Even if you haven’t heard the classifying term prog-rock, you’ve likely heard the music. It’s the inventive style popularized by the likes of Yes, Rush, King Crimson, and more, and challenges the way we think about rock ‘n’ roll.
As the progressive name indicates, there’s a theme of evolution at play. Prog-rock is captivating because it’s always changing. The molten music genre is constantly picking fights with popular sounds and the status quo. That can translate to everything from fusing two unlikely musical styles or playing in an obscure time signature to incorporating weird instruments or stretching a track out to well over twenty minutes in length.
If rock music were high school, you’d likely find the prog-rock kids sketching on their binders in calculus. It’s a math-y, nerdy, complex, deceptively rhythmic kind of music that requires an astute understanding of composition. Listening to a classic prog-rock jam, like Yes’s Roundabout, is like witnessing a genius solve a problem. You can practically hear the inner-workings of a brain too big for the usual pop music mold. And those sounds come in unexpected ways, making you reassess your interpretation of rock.
It’s a math-y, nerdy, complex, deceptively rhythmic kind of music that requires an astute understanding of composition.
Prog-rock’s arc is not entirely unlike that of modern food. Industrialization did to grub what the pop powers-that-be did to music. That is, it became streamlined to the point of losing its identity. Soon, food and music would become so formulaic that it was tough to tell individual ingredients or bands apart from each other. It all came out of the same factory, somewhere.
Then, a movement to make things taste and sound better. Food looked back at old techniques and freshness and regionality to maximize flavor. Similarly, rock looked back at classical music and jazz and other structurally involved genres for inspiration. The idea was to make rock an art form once more, something we could spin countless times and decipher something new each time.
There’s a new generation taking prog-rock to loftier galaxies, led by the likes of experimental bands like Suuns and heady groups like King Gizzard & the Lizard Wizard and Kikagaku Moyo. A few preceding bands, however, helped set the style in stone and offer brainy lessons on the elaborate nature of the category.

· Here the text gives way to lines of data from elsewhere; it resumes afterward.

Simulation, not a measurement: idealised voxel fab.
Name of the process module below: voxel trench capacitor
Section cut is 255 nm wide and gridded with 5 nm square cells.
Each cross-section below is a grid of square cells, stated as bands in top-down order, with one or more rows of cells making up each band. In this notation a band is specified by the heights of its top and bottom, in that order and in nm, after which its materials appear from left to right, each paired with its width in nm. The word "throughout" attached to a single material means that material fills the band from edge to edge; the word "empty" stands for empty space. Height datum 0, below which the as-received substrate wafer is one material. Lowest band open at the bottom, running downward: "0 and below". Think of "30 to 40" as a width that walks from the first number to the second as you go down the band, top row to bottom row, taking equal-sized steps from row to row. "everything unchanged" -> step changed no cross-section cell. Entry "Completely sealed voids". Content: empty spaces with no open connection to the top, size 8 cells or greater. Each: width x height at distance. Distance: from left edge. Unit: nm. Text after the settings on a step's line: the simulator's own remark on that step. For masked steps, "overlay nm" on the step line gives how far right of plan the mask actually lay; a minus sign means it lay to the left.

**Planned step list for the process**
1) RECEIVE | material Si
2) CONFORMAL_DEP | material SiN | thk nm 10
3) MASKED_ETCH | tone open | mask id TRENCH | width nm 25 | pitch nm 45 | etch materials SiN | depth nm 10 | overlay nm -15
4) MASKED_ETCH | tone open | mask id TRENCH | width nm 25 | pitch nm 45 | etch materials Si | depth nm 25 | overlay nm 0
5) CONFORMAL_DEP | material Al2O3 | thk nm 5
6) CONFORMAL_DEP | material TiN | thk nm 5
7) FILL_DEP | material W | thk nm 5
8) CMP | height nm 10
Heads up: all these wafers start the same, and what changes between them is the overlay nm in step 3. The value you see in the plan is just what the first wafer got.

Here are a few albums to help you understand and appreciate the multi-headed and magnificent beast that is prog-rock music:
De-Loused in the Comatorium by Mars Volta
Prog-rock was well established by 2003 when this record dropped by the Texas band that left its massive fingerprint on the style. Like many prog productions, this album is of the concept variety, telling the tale of a coma experience induced by a cocktail of morphine and rat poison. The guitar work is scorching and there are noticeable and pacy nods to American jazz and traditional Latin music. Like Rush and Tool, the Mars Volta reveal the many added layers a great drummer can bring to the genre. And yes, the album cover is awesome, arguably an honorable mention to the best-ever conversation.
Yesterdays by Yes
Just about every record by Yes demonstrates some key facet of prog-rock. The beauty of Yesterdays is its ability to show some of the band’s most innovative work, which wasn’t harvested for an album until years later after everybody realized its absurd brilliance. It also opens with an incredible cover of Simon & Garfunkel’s America, giving the familiar track the full progressive shake-down.
In the Court of the Crimson King by King Crimson
This 1969 release helped define the emerging prog-rock scene. Stitching together blues, symphonic music, and the darker, brooding side of psych-rock. The record seems to go in two distinct directions, down an organic path led by woodwinds and classically inspired structures as well as straight to the core of the psyche via savvy electric guitar work, the mellotron, and some surrealism. Many of rock’s greatest reference this album as an influential standout.
The Wall by Pink Floyd
While Dark Side of the Moon is its own masterpiece, the blatant anti-conformity of The Wall and its concept album approach make it prog-rock gold. It was almost too much to handle in 1979 as many initially criticized the record for being self-absorbed. But the album proved to be a wise and relatable tale about the pitfalls of fame, in the out-there incarnation of a two-disc set in the key of rock opera. It revealed yet another side of Pink Floyd, a band that could seemingly do it all.
2112 by Rush
Most of us know what the late and talented percussionist Neil Peart was capable of. This 1976 record speaks to this and more, showing off the Canadian band’s instrumental mastery and appreciation of sci-fi. Inspired by writer and philosopher Ayn Rand, the album tracks a futuristic ultra-authoritarian world wherein the state controls everything. It’s a chilling story brought to life through extremely sophisticated and spacey rock sounds and fantastic treks led by time changes and scintillating solo work.
AEnima by Tool
The greatest thing about Tool’s finest album is that it spotlights prog-rock’s more aggressive side. The Los Angeles quartet is typically lumped in the metal section with a band name that became synonymous in the ’90s with backpack patches and counterculture. Yet, Tool was always taking the more complicated road less traveled. This record is like a giant classical composition, plugged into towering stacks of amps and launched into the ether with incredible force.